By Richard Vedder
If CCAP had a marketing guru, he would probably say "change the title of this blog; no one will read anything with the phrase "elasticity of demand" in it. Yet this technical economic concept is immensely important to higher education policy.
Dave Narcotte, of the University of Maryland Baltimore County, and Steven Hemelt, a former UMBC student now teaching at Cornell College (which in CCAP's estimation offers at least a good of an education as Cornell University) have estimated the elasticity of demand for higher education at four year schools, especially research universities.
They estimate overall the elasticity of demand is -.10 --- a 10 percent increase in tuition fees will lower the quantity demanded be one percent. That is a low elasticity. To be sure, the elasticity varies some with the type of institution (I suspect it is higher at community colleges, for example), and there is the old issue of gross vs. net tuition. Indeed, colleges price discriminate (give scholarships) to precisely those students who they think are price sensitive --who have a high elasticity of demand.
Let us suppose that Narcotte and Hemelt are fundamentally correct, that in general the demand for higher education is highly inelastic. What are the implications of that? For starters:
1. Attempts to generally keep tuition low to expand student access are not likely to be terribly successful --across the board tuition reductions will only modestly boost the quantity demanded;
2. Enrollment restriction strategies like those currently being followed by the California State university system will lead to sharp increases in equilibrium (market clearing) tuition fees; the economic feasibility of increasing fees a lot increases, although legislative restrictions or other political considerations often prevent universities from following an equilibrium pricing strategy;
3. The strategy of raising sticker prices a lot and price discriminating more makes financial sense to universities ---many students are prepared to pay whatever the market will bear.

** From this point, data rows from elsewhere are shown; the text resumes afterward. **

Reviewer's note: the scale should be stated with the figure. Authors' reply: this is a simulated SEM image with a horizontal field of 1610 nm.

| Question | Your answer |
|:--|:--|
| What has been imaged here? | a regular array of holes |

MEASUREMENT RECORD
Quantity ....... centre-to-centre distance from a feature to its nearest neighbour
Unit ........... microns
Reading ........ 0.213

4. Student loan, Pell Grant and other programs probably have less of an access impact than supporters believe, probably explaining in part why the exponential growth in federal student loans has actually accompanied a slowdown, not growth, in the rate of increase in higher educational attainment.
Boring economic concepts have big implications. The Marcotte and Hemelt research is useful and needs to be replicated and/or challenged by others.